U.S. Relations with Iran Crumble After New Sanctions

By Renata Koch Alvarenga
Staff Writer

The Trump administration placed sanctions on Iran on February 3 as retaliation to the ballistic missile test performed by Tehran on January 29. The sanctions by the United States targeted 25 Iranians who assisted in the development of the ballistic missile program in Iran, according to the Washington Post. A few individuals were also connected to terrorist groups such as Hezbollah in Lebanon by financially supporting them.

The Iranian missile, which traveled approximately 600 miles until it exploded, was met with a strong response from the White House through sanctions against arm traders and businesses in Iran. According to The New York Times, the U.S. took action to show it will not tolerate Iran’s violations, and that Iran is now “on notice” in the administration due to the missile tests.

The tensions between the U.S. and Iran escalated after Ali Akbar Velayati, the Iranian adviser, stated the ballistic missile test was not offensive and did not need permission from the U.S. to happen, suggesting that further missile tests are to be conducted.  

CNN reported that the missile test done by Iran did not violate a United Nations Security Council resolution on the purpose of missile tests, which prohibits the country from testing ballistic missiles that may deliver nuclear weapons and consequently lead to a nuclear conflict.  

The Obama administration had previously imposed sanctions on companies in Iran due to the country’s ballistic missile program.

The relationship between the two states has gotten even worse in 2017, however, as Trump signed an executive order to ban citizens from seven Muslim-majority countries, including Iran, from coming to the United States. The immigration travel ban by the U.S. president is based on security. According to CNN, Trump stated the ban is a measure to not “take any risks” and to “keep America safe.”

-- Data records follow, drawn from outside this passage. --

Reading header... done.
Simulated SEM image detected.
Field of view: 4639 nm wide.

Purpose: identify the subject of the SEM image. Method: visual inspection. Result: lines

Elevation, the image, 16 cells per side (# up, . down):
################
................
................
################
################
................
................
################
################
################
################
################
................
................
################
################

The Iranian Supreme Leader, Ayatollah Ali Khamenei, referred to Trump’s statement on the missile test by saying “we are thankful to Trump for making our life easy as he showed the real face of America,” reported Reuters. Iran’s main authority declared that Trump’s measures toward his country are simply proof of the corruption ingrained in the U.S. political system.

The White House reacted to the speech by the supreme leader by emphasizing that the Trump administration will not allow such violations of the U.N. agreement. The government’s spokesman, Sean Spicer, reiterated Trump’s statement on not tolerating Iran’s threatening actions to security, and stated that the Muslim-majority state has to recognize that this is a new administration.

“I think Iran is kidding itself if they don’t realize there’s a new president in town,” Spicer emphasized at a press briefing, reported Reuters.

As a response to the Trump administration statement and executive order on the temporary travel ban, Iran retaliated by banning American athletes from traveling to the country for the Freestyle World Cup competition, which took place on February 16 and 17.

On February 5, however, the Iranian government decided to allow the U.S. wrestlers to get visas and take part in the competition.  According to the Los Angeles Times, the spokesman for the Iranian Foreign Ministry explained that the decision to grant visas to the U.S. athletes was made after an American federal judge determined to “hault the execution of discriminatory restrictions against the entrance of Iranian citizens to America.”